That against that blockade as well as for the destruction of English commerce you are making use of your amazingly perfected submarines appears to me entirely justified, so long as in that use you keep within the limits of legitimate warfare. Nor do I deny that England, in certain respects, has arbitrarily and it seems rather fatuously interfered with the rights of neutrals; that she has employed against you some irritating measures of petty and apparently purposeless chicanery and given you cause for resentment by certain vindictive and perhaps unfair provisions and procedures enacted at the very start of the war against German firms and German interests within English jurisdiction.
It must also, I believe, be admitted that you were justified in looking upon some of the boastful edicts of Winston Churchill, with reference to the conduct of English merchant vessels, as provocations which gave you legitimate ground for retaliation within recognized limitations.
But that Germany should have used these provocations and this phrase of "starvation warfare" as a basis for reprisals which actually do constitute warfare against women and children, is a blow in the face to the world's conscience.
Against England's infringements of the strict limits of neutral rights and against the subjecting of neutrals to certain unjust, irritating and rather senseless annoyances, America has not failed to protest. She has in several cases received satisfaction and acceptable assurances. She should, and, I have no doubt, she will insist firmly on her rights in the cases still under discussion. But—and that makes the vast difference between the English and German infractions of the rights of neutrals—in no single case have such acts on the part of England involved the sacrifice of a human life.

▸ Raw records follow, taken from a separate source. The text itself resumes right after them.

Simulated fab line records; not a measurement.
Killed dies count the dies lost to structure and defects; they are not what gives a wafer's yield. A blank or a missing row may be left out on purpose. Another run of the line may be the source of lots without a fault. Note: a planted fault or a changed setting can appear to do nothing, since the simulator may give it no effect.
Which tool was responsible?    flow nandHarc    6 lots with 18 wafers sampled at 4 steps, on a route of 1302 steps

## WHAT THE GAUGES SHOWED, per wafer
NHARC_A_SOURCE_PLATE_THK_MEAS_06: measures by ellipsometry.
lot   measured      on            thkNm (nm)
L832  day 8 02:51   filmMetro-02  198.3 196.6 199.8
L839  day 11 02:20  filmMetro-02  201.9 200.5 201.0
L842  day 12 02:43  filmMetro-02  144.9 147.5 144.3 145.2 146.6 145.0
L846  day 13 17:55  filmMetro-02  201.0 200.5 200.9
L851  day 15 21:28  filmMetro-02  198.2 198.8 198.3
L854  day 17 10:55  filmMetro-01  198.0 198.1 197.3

You say that Germany is not responsible for the war. It is nevertheless a fact that it was Germany who first declared war. Perhaps it would have come even if not declared by Germany, but in that "perhaps" lies a fearful burden of responsibility.
You speak of the vast "Austro-German inferiority" in fighting men, as compared to France and Russia, which you had to counteract by rapidity and initiative of proceeding.
First, this inferiority of your 120 millions to the Franco-Russian 200 millions (the English, at that time, could not have entered into your reckoning) is not such a "vast" one, even on paper, when one considers how many millions of the Russians could not for many months be included in the reckoning, in consequence of the huge distances separating them from the scene of action.
Secondly, you had the enormous advantage of strategic railroads, which the Russians lacked.
Thirdly, you and the Austrians occupying contiguous territory and holding the inner lines were able to move your troops from East to West, and vice versa, as occasion demanded, while the Russians and French were separated and had to fight on the outer lines; and—
Fourthly, every one knows that in modern warfare far less depends on the number of men than on preparation, leadership and ammunition. And that in these respects the Russians certainly, and at the outset also the French, laboured under a "vast inferiority" is not open to question.